Things About St. Valentine
Before you write off Valentine’s Day as another invention of American corporations in the quest for perpetual revenue from mass produced greeting cards and several thousand tons of seasonal candy, take a moment to consider the long, if not convoluted, history behind the holiday. Long before it was chocolates and diamonds and fancy dinner dates, Saint Valentine’s Day became a celebration of enduring love.
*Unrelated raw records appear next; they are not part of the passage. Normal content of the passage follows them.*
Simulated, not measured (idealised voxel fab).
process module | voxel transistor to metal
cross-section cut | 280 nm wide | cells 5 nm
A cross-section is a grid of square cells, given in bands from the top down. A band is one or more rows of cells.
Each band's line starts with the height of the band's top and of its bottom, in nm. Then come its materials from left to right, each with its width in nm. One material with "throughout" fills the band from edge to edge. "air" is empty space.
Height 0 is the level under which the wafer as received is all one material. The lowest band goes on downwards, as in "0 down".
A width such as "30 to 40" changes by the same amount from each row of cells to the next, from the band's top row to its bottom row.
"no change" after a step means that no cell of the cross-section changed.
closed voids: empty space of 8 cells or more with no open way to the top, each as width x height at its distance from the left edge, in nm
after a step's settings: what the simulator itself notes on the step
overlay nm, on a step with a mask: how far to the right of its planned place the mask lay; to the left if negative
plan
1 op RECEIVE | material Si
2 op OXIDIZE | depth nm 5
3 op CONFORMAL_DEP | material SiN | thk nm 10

Valentine of Rome was a Christian saint in the 5th century who was martyred in 496 AD for his faith. He was buried on February 14th, and the anniversary of his death was observed by the Catholic Church after he was canonized. According to legend, Saint Valentine wore an amethyst ring embedded with the image of cupid. He officiated at the illegal Christian weddings of Roman Soldiers, who were forbidden to marry, as the Emperor Claudius II believed that married men did not make for good soldier material. It was said soldiers would recognize him by his cupid ring and request the performance of his secret nuptials. The amethyst later became the birthstone for the month of February, and is said to bring love. St. Valentine is said to have cut hearts out of parchment and given them to the soldiers that he ministered to, beginning the tradition of heart shaped cards.
Eventually Valentine was imprisoned for his Christian ministry, and while in jail, he is said to have healed his jailer’s daughter, Julia, from blindness. A letter sent from his jail cell to the girl was signed “from your Valentine”, perhaps the first Valentine ever sent. After his death, Julia planted an almond tree with pink blossoms near his grave. The almond tree is still symbolic of undying love and friendship.
The Catholic Church removed St. Valentine’s day from the General Roman Calendar in 1969, but the holiday was well rooted in tradition across the globe by that time. Speculation has tied the holiday to the ancient Roman feast of Lupercalia, a three day celebration of fertility in mid February, but there has been no traceable connection to this observance and the later resurgence of the romantic theme appointed to February 14th by poets and lovers who were far removed from Rome’s pagan roots.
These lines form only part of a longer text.